Here is a handy visitor’s guide to all that HMH has to offer.

What kinds of exhibits can I see at Holocaust Museum Houston?

HMH offers five permanent exhibitions across its three-story campus, and regularly holds temporary exhibitions focusing on issues like the Holocaust, contemporary human rights, and local history. 

The museum’s collection of WWII-era artifacts range from large historic items in the Holocaust Gallery (also called Bearing Witness: A Community Remembers), including a railcar used to transport prisoners to concentration camps that visitors can actually step inside of, and a Danish rescue boat. Visitors can also see small handfuls of soil from some of the most infamous concentration camps, such as Auschwitz, Bergen-Belsen, and Dachau, displayed beneath several memorial walls throughout the museum commemorating the names of individuals killed in the camps. 

The new exhibition called Dimensions in Testimony at HMH.

Image: Jeff Fitlow

The Holocaust Gallery also features the innovative holographic technology of Dimensions in Testimony, a project by USC Shoah Foundation, which displays interviews with real-life Holocaust survivors. These pre-recorded interviews are projected onto HD video screens throughout the gallery that visitors can interact with, allowing them to “speak” to the survivors by asking questions about the Holocaust and receiving answers in real-time.

At the Rhona and Bruce Caress Gallery, And Still I Write: Young Diarists on War and Genocide, features pages from the diaries of children and teenagers who lived through World War II, including Jews who lived in Nazi-era Europe, and a Japanese-American teenager whose family was forcibly relocated to Heart Mountain Internment Camp in Wyoming. Touch screens in the gallery offer visitors the ability to interact with the diaries, allowing them to read through entries, view photographs and drawings made by the young writers, and immerse themselves in their stories.

The Texas Liberator: Witness to the Holocaust exhibition shares photographs and stories of 25 American soldiers from Texas who helped liberate concentration camps at the end of the war. The Lester and Sue Smith Human Rights Gallery educates visitors through photos, informational displays, and documentary video projections, on the history of human rights violations and the significant efforts that have been made一and are still being made一toward women’s rights, civil rights, human rights, and equality around the world. 

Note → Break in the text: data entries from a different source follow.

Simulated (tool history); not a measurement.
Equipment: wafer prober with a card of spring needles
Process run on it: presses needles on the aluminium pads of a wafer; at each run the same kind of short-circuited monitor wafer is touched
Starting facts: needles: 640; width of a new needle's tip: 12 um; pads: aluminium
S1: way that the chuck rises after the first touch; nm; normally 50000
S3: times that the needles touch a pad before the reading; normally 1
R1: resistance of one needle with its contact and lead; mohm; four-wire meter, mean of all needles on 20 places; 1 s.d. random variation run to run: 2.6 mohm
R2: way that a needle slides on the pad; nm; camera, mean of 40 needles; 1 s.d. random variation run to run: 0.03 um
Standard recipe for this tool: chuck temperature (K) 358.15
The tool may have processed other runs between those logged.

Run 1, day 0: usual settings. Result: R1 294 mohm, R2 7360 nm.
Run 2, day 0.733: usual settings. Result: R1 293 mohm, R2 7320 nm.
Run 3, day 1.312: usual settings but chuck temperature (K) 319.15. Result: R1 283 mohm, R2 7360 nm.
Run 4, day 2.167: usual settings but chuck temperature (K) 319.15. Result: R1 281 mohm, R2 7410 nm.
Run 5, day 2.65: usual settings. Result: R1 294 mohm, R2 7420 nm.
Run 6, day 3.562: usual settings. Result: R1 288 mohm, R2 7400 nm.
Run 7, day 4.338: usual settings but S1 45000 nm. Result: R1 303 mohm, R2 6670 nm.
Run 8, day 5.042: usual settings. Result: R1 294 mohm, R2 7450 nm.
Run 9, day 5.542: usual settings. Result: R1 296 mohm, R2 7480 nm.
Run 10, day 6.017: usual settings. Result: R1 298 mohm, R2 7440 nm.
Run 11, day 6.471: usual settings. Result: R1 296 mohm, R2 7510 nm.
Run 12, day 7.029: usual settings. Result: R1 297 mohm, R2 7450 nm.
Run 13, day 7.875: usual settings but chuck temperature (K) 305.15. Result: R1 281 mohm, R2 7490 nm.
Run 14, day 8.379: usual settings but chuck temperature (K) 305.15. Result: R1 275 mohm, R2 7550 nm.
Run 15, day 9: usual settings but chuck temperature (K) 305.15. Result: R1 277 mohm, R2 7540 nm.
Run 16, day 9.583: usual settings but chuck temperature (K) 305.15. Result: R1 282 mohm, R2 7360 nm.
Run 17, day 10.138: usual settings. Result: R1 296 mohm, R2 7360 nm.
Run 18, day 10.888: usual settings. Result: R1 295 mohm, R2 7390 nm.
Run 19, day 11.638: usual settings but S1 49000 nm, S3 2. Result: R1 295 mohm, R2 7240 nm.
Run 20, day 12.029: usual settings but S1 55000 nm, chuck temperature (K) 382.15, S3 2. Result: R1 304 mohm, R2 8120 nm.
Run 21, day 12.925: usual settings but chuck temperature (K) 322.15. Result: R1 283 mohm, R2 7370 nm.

On the first floor, the Memorial Room offers a much needed quiet space to meditate and reflect, and features a Wall of Tears made of 600 hand-painted ceramic tiles representing the six million Jews who died in the Holocaust; as well as a commemorative plaque and soil preserved from Babi Yar, the site of a Nazi massacre in Ukraine.

HMH’s sole permanent gallery dedicated to art is the Samuel Bak Gallery and Learning Center, located on the second floor, it is filled with surrealistic paintings by Bak, a Polish Holocaust survivor. 

2023 Exhibition: Woman, the Spirit of the Universe, a collection of hand-stitched bronze collars made by local artist Carolyn Marks Johnson, and includes a dedication to late Supreme Court Justice, Ruth Bader Ginsburg.

What temporary exhibitions are coming up in 2023?

Upcoming special exhibitions at HMH in 2023 include exhibitions of female artists and Holocaust histories. 

Woman, the Spirit of the Universe, a collection of hand-stitched bronze collars made by local artist Carolyn Marks Johnson, is dedicated to women who helped pave the way for equal rights across history. Included are the late Supreme Court Justice, Ruth Bader Ginsburg, former Houston Mayor Annise Parker, Underground Railroad activist, Harriet Tubman, and others. The exhibit runs from January 13 to April 2. 

The Life and Art of Alice Lok Cahana provides a retrospective on the abstract art of Cahana, a Hungarian Holocaust survivor and later Houstonian, who studied art at UH and Rice in the 1950s, which runs from February 3 to April 9. 

From February 24 to June 18, the exhibition Neighbors 1938. We were All Ladenburgers commemorates the beginning of the November pogroms (also known as Kristallnacht) against Jews in Czechoslovakia, Germany, and Austria in 1938. 

Danish Rescue Boat on display at HMH. 

What kinds of special events are offered at HMH?

Special events at HMH include opening receptions for temporary exhibitions; lectures, conferences, and curated conversations on history, Jewish studies, and human rights issues; and film screenings and theatrical productions in the museum’s Albert and Ethel Herzstein Theater.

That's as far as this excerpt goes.